Sunday, November 30, 2008

Opera as Hyperbole

Applications!!!! Here enjoy one of the essays I wrote!

We are drawn to the opera by the reflection of society that fills the mind as it fills the stage. We go for the music, we go for the glamour, but most of all we go for the stories. Everything about life is amplified at the opera, the stories are grander than our lives, yet we can see pieces of our lives on stage; and it is this, that draws us back again and again. Opera fills our lives with the drama that we secretly wish was our banality. When one thinks about it carefully, no one would really want to be any character on the stage. Too frequently they lead heart-wrenching lives ending in tragedy, and even the happiest ending is earned only by slogging through, deception and temporary heartbreak – no sane person would ever go through all that, no matter how enticingly romantic the scenario. But we do not think about it, at least not at first, because we are far too caught up in our envy of characters that lead such romantic lives.

It all started as an academic experiment in Italy, but it quickly became a national pastime. An evening at the opera house was a regular excursion. People went to see their favorite stars, listen to their favorite arias, gamble, eat dinner, watch the ballet, rub shoulders with the who’s who of society – not to mention enjoy a heated building. Going to the opera was not just about seeing an opera, since you frequently saw the same opera several times a season. The music provided a backdrop to the social scene that was unique to the opera. This changed in the Romantic era as the composer gained greater importance and the composer’s music was considered an extension of their genius. Going to the opera became what we are familiar with today: dark theaters, a performance of one piece, the attentively silent audience devoted to the piece. Opera’s role has certainly evolved, but it has never lost that luster and prestige, and it continues to be a place to look for the important figures in society.

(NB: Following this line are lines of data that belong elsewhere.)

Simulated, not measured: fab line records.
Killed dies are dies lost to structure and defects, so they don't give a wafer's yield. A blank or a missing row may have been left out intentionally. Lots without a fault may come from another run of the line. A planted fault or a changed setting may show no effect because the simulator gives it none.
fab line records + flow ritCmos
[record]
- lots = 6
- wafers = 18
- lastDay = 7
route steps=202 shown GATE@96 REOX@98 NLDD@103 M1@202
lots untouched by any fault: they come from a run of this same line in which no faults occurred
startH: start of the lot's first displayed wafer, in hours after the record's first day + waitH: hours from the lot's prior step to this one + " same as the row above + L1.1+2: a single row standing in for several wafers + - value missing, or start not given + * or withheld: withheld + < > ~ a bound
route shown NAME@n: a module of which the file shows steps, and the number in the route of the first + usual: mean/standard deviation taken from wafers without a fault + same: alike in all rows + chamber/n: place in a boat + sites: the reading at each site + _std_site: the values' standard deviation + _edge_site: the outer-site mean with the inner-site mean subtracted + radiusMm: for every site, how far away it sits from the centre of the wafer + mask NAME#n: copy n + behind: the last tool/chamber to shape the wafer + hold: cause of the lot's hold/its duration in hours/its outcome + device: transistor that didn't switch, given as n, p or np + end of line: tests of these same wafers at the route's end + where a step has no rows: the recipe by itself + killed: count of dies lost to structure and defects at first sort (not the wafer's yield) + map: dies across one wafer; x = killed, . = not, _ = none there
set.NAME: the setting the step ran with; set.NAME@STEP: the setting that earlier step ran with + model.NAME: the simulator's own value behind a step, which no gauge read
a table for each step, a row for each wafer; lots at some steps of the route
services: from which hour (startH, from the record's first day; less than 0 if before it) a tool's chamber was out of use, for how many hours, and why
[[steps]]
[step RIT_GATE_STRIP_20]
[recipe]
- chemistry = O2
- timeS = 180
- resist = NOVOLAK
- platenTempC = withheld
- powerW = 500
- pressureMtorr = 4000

In many ways this movement away from social atmosphere to a polite adulation of genius explains opera’s fall from the social heart to the demesne of the socialite. Fewer patrons mean more expensive tickets, forcing – or allowing – opera to become more and more exclusive, and leading to fewer patrons. There have been efforts again in the last 20 years to change this: opera singers are expected to have an excellent grasp of realistic stage acting, and directors’ artistic visions are gaining importance over those of musical directors’. Perhaps the best move that has been taken to remove the exclusive image of opera, reduce the cost, and entice new patrons to the art has been the Met’s live broadcast of its performances to movie theaters. Once past the barricades of social exclusivity, opera goers can once again be privy to the grand stories of opera.

Opera like all art-work is a chance for the artist to hold a mirror to society and reflect us all – the good, the bad, the tragic, but most importantly, the truth – for those who will look. The image is not a realistic one, but one seen through the lens of hyperbole. Political turmoil in Italy transforms into the struggles of the Hebrews exiled from their land; lover’s quarrels are amplified as the heroine’s last whispered breath passes like a kiss over her lover’s lips. Even now, we see the cool post-minimalist interpretation of the creation of the atomic bomb and the decisions of an American president. In short, the real becomes more than real; it becomes hyperbole.

What causes this hyperbolic representation of the world and life to resonate with the audience is the music. We have all experienced the transformative power of music, and opera uses that power to bend the audience to the composer’s will. We don’t mind that it takes Manon ten minutes of crawling across the Louisiana plains to die, because we are entranced by the music that binds it into a single, all-too-short moment. Her anguish is our anguish, and it is the music that makes it true. We experience the story in the character’s moment, not the audience’s. And this, I believe is the most magnificent power of music.